2006 Murder Conviction Tossed In Oakland Family Thanksgiving Day Massacre; Brother's Conviction Upheld
SAN FRANCISCO (CBS SF) -- A state appeals court in San Francisco has overturned the conviction of one of two brothers in a 2006 triple murder in Oakland, but upheld the guilty verdict and sentence of life in prison without parole for the other.
Asmeron and Tewodros Gebreselassie were convicted after a four-month trial in Alameda County Superior Court in 2011 of murdering their brother's widow and her brother and mother during an extended-family Thanksgiving dinner in the mother's North Oakland apartment on Nov. 23, 2006.
A three-judge panel of the state Court of Appeal on Wednesday unanimously upheld the conviction and sentence of three life terms without parole for Asmeron Gebreselassie, 53, who was identified by witnesses as the gunman in the shooting.
The court overturned the conviction of Tewodros Gebreselassie, 49, who was said by prosecutors to have aided his brother by signaling that the in-laws had gathered and then letting him into the apartment.

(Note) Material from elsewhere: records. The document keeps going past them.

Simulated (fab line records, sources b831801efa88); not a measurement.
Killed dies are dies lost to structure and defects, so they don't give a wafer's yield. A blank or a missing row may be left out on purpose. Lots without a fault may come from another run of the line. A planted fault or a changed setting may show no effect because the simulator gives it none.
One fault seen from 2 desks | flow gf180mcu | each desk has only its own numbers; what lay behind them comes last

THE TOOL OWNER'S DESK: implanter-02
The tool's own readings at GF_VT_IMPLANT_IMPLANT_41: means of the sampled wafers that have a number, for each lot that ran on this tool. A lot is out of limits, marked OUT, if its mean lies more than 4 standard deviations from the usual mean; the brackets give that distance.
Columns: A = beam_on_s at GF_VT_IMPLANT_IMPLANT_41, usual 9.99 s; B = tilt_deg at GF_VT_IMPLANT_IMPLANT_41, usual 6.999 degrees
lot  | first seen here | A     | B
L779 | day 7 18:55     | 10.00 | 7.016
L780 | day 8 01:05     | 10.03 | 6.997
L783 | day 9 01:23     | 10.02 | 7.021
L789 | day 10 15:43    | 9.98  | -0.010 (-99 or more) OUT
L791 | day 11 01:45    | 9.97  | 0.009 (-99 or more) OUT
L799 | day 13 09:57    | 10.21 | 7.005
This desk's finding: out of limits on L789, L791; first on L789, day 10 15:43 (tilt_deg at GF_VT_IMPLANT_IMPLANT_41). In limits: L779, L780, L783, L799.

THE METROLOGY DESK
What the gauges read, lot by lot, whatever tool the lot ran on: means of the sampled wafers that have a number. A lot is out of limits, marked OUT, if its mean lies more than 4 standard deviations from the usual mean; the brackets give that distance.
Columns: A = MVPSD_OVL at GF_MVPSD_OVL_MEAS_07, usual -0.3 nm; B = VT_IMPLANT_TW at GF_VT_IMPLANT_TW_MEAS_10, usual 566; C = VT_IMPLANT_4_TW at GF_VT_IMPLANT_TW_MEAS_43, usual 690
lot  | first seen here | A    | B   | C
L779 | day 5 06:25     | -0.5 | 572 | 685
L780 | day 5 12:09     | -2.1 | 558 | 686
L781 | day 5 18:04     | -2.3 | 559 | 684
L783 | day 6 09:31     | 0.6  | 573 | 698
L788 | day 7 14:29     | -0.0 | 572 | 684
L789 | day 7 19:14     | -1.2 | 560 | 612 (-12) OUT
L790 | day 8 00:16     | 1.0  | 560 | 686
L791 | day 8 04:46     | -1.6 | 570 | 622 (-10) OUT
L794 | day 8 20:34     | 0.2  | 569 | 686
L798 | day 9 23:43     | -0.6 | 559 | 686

The court said the trial judge, Vernon Nakahara, should not have allowed a police sergeant to testify that he believed Tewodros Gebreselassie did not tell the truth when he said in a police interview that he did not know his brother was coming to the apartment and did not open the door for him.
There is a reasonable possibility that the improper opinion testimony "tipped the scales in the jury's assessment of Tewodros's credibility and thus denied him the fair trial he was entitled to," Justice Peter Siggins wrote for the court.
The brothers were part of a close family of 11 siblings who had emigrated to Oakland and Berkeley from Eritrea.
Asmeron Gebreselassie mistakenly believed that the in-laws were responsible for the sudden death of his brother Abraham Tewolde in 2006, prosecutors said at the trial.
The victims were Tewolde's widow, Winta Mehari, 28; her mother, Regbe Bahrenegasi, 50; and her brother, Yonas Mehari, 17.
The decision requires a new trial for Tewodros Gebreselassie, unless prosecutors successfully appeal to the California Supreme Court or decide not to retry him.